A new report by Alfresco, Digital Transformation: disrupt or be disrupted, casts an interesting light on the state of Digital Transformation at enterprises in the United States and the United Kingdom. Namely, that most IT stakeholder respondents believe organizations are taking too long to implement digital transformation initiatives, leaving the majority of small and medium sized companies at risk of being the disrupted, not the disruptor. In fact:
- 87% of respondents said their business results would be impacted by a technically advanced competitor
- And, 59% of IT stakeholders in companies with more than 5,000 employees say they are more likely to disrupt compared to 48% of those working in companies with 1,000 to 5,000 employees and 39% of those with less than 1,000 employees.
The survey, which includes responses from over 300 IT executive across the US and the UK, was developed to uncover why some companies are adapting quickly to the digital world and others are facing immense challenges that leave them vulnerable to innovative and adaptive disruptors. More specifically, the survey looked at the challenges companies are facing in relation to digital transformation strategies, the industries that are facing the greatest challenges and the steps successful companies are taking to stay in the game and change how they approach business.
Overall, the report has made it clear that it isn’t just about technology and operating in a digital world, rather any digital transformation strategy has to clearly outline how the intended initiatives impact the work employees do and the way in which they view the company where they work. Leaving human resources out of the digital transformation does a disservice to employees and perpetuates an environment in which the status quo remains unchanged.
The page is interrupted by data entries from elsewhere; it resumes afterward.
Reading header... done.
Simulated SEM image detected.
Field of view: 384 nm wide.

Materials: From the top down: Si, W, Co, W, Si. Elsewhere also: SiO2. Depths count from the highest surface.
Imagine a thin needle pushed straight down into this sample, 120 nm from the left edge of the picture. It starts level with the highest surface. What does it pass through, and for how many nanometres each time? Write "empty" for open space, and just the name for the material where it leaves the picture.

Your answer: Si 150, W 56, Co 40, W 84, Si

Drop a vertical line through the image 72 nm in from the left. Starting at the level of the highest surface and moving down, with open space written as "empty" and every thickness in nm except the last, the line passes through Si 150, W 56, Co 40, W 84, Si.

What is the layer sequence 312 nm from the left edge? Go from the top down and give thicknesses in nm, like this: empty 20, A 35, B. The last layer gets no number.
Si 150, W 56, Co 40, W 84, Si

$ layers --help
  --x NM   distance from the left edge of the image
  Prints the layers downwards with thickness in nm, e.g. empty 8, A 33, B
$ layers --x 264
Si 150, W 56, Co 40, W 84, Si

An overwhelming majority of respondents, 78%, believe that the human element is the most difficult part of the transformation, meaning culture, organizational structure, etc, and for good reason. While there was ample evidence to support this, each company will have to take a deeper dive into their own structures to see how to best support employees while implementing a digital transformation.
As a technology executive or as a tech employee in the midst of a digital transformation, it can be daunting to think about being disrupted instead of being the disruptor. However, as we’ve seen from this report and others, if you pay attention to the human element and apply change management practices that can clearly outline how the intended changes benefit each employee and make roles easier and more productive, you only have to worry about selecting the right technology.